The main problem with the recovery of the Small and Medium Enterprises securitisation market in Europe has been the burdensome and inconsistent treatment of securitisation for regulatory capital and liquidity purposes.

But rehabilitation may be on the cards for the European securitisation market. The European Commission recently announced it could allow banks to use more securitisations in their liquidity buffers. The Commission's desire to revive Small and Medium Enterprises lending through securitisation seems to be very strong at the moment, unlike in December 2013 when the EBA reviewed liquid assets for the Commission and reported that some RMBS were liquid but put most securitisations in the lowest possible liquidity category.

The Commission is in the process of setting the standards for high quality assets in the LCR ratio and to ensure differentiation of "high" quality securitisation products. If included in the LCR, banks could be encouraged to buy RMBS and ABS, since they will then serve a regulatory, as well as economic purpose, and this could be crucial in reviving the market. To encourage investor involvement in the asset class, it was important to ensure that broader regulatory treatment was practical and consistent. Including a wider range of real-economy assets will also help securitisation to play its role in funding Europe's economic recovery.

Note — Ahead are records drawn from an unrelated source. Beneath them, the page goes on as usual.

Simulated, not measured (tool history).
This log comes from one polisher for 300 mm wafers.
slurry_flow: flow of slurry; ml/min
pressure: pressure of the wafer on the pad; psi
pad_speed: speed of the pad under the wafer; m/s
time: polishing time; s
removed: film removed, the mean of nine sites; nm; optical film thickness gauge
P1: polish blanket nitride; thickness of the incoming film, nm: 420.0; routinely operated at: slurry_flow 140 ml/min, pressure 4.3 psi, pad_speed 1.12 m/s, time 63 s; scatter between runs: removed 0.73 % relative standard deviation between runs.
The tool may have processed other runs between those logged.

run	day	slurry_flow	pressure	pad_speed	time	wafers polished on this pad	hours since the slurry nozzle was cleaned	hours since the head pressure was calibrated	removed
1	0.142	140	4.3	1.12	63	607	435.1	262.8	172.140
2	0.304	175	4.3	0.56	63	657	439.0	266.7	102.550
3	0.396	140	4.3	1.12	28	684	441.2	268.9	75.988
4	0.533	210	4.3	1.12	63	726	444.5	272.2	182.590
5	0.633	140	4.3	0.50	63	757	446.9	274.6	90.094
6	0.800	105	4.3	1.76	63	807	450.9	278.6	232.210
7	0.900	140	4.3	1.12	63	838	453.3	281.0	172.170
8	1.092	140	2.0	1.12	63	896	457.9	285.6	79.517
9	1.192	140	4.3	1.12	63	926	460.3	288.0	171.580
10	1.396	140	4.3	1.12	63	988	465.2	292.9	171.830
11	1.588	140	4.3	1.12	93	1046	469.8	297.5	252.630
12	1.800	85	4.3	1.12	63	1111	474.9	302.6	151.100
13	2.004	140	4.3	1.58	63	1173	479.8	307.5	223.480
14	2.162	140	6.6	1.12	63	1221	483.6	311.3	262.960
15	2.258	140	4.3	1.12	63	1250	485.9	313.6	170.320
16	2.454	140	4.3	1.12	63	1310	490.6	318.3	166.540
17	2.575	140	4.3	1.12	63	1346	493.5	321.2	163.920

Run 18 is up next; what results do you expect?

Further, the ECB made public its willingness to start reviving plain vanilla securitisation, stating that it is critical that the regulatory treatment of asset-backed securities is based on real data and not the legacy of the US sub-prime disaster. Between mid-2007 and the first quarter of 2013 the default rate on ABS in the EU was only around 1.4%, whereas it was 17.4% in the United States. The ECB, the European Investment Bank and the Commission, have been exploring options that do not change the regulatory environment, but simply channel more funds to securitisation in the hope of boosting bank lending to Small and Medium Enterprises. The Commission published a paper called "Increasing lending to the economy: implementing the EIB capital increase and joint Commission-EIB initiatives" in June 2013, which explored earmarking EU structural funds to invest in ABS, using the European Investment Bank as the conduit for the funding. This would complement existing official support offered by the European Investment Fund, which guarantees securitisation tranches and offers credit enhancement to encourage Small and Medium Enterprise lending.